For more information on the API and behaviour of functions, refer to the js-host's documentation on functions.

JSHost

JSHost objects read in your config files and act as bridges to JavaScript environments generated from your config files.

If you want to introspect a host, there are some utils provided

# Import the host generated from the values in `js_host.conf.settings`
from js_host.host import host

# An absolute path to the config file used by the host
host.config_file

# Returns a URL which points to the location of the host on your network
host.get_url()

# Returns a dict containing information that the host reported during startup
host.get_status()

# Connects to a running host, requests information about it, and returns the data as a dict
host.request_status()

# Returns True/False if a host process is running at the expected url
host.is_running()

# Connect to an environment and validate that it matches your config
host.connect()

If you are using the manager to control your hosts, the following utils are also available

from js_host.host import host

# the JSHostManager instance that the host uses
host.manager

# An absolute path to a file that the host writes its logs to
host.logfile

# Connect to the manager and ask it to restart the host
host.restart()

# Connect to the manager and ask it to stop the host
host.stop()

JSHostManager

js_host.manager.JSHostManager objects provide an interface to a detached process which runs on your local network and can spawn js-host instances on demand.

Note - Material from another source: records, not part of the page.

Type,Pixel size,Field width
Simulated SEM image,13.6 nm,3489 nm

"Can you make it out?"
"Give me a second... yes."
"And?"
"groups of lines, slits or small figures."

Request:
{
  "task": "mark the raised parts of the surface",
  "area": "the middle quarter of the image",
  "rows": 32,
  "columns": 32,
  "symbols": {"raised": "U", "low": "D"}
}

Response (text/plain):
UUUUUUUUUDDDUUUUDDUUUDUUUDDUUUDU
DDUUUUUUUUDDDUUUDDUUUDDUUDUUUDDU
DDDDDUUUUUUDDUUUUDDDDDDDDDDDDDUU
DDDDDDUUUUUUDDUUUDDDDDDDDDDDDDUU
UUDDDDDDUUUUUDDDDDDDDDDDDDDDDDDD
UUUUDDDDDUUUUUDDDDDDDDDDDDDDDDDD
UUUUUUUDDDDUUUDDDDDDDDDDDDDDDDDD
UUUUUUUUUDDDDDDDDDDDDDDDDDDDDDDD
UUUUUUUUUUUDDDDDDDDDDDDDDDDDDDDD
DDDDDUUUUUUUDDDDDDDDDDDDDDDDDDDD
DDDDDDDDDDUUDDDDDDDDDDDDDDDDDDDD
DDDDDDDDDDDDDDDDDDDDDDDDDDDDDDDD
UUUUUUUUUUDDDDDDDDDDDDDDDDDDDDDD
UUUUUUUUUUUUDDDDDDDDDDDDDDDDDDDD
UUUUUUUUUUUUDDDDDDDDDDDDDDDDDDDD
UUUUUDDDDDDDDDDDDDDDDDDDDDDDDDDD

The primary benefit of using a manager is that it abstracts away the bother of spawning a host manually. During development, your primary goal is to build things - issues regarding stability and logging should be left to production environments.

To allow a manager to spawn instances automatically, set the USE_MANAGER setting to True.

If you are writing functions to be used on hosts, be aware that manually starting hosts will provide easier access to the hosts output streams and debugging functionality. Refer to js-host's CLI usage to manually start a host.

Note: managers should only ever be used in development environments. Do not use the manager in production. Please refer to the usage in production section before configuring your environment.

# The singleton manager and host which are provided by default
from js_host.host import manager, host

host.manager == manager  # True

# Stops the manager and all managed hosts
manager.stop()

Under the hood

Managers are spun up via a child process of your python process. The child process blocks python until the manager has been spawned in a third process which is completely detached from python. Using a detached process allows the manager and its hosts to persist even when your python process has restarted or exited.

Once a manager is running, it starts listening for incoming requests which indicate that your python process wants it to spawn a new js-host using a particular config file. Once the new instance has been spawned, the python process asks the manager to register a new connection to the host.

When your python process exits, it sends a disconnect signal to the manager, notifying it that any hosts spawned by your python process are no longer required. When a spawned host no longer has ony open connections, the manager waits for 5 seconds to allow any new connections to be opened. If the time period expires and no new connections have been opened, the manager will stop the host's process.

When all of a manager's hosts have been disconnected and stopped, the manager will stop its own process. This enables the manager to clean up after itself, and prevents rogue processes from running in the background.

The connect/disconnect method enables your python process to hook in to persistent JS environments which survive even when your python has restarted. Maintaining persistent environments enables you to integrate JS technologies which have a high startup cost that should only be incurred once. A typical use-case where this optimisation provides massive performance improvements is integrating a compiler - such as webpack or browserify - which have a sizable startup overhead as they parse all of your files.

Quirks

Be aware that managers introduce some behaviour that you should be aware of:

  • Python processes will connect to managed hosts based on the path to your config file. If you open a python shell which triggers a connection to a host, the manager will not stop the host until your shell has exited.

    If you are running a server and a python shell which have both connected to the same host, the manager will not stop the host until both processes have exited.

  • Managed hosts can continue running after their config file has changed.

    To force a restart, call the restart method of a managed JSHost instance. For example

    from js_host.host import host
    host.restart()
  • Managers and managed hosts run in processes detached from your shell, which can make it difficult to inspect their output streams.

    To provide some measure of introspection, managed hosts write their output to logfiles which are stored in your temporary directory. The logfile attribute of a JSHost instance provides an absolute path to the file. For example

    from js_host.host import host
    host.logfile
  • If a managed host encounters an unhandled exception, the host will crash and the python process will raise errors until the host is respawned. By design, hosts will not respawn until you have restarted the python process.

    Preventing automatic respawning of crashed hosts simply hides the underlying issue, and makes it difficult to reason about a system's state.

    If a crash is detected, exceptions will be raised indicating that you should consult the host's logfile to inspect the stack traces produced during the unhandled exception.

Reading logs

If you want to inspect the log output of a managed host, a path to the host's logfile is accessible via

from js_host.host import host
print(host.logfile)

The following one liner will start (or connect to) a managed host and then tail -f its logfile.

$ python -c "from js_host.conf import settings; settings.configure(USE_MANAGER=True); from js_host.host import host; import subprocess; subprocess.call(['tail', '-f', host.logfile])"

Running the tests

pip install -r requirements.txt
cd tests
npm install
cd ..
./runtests.sh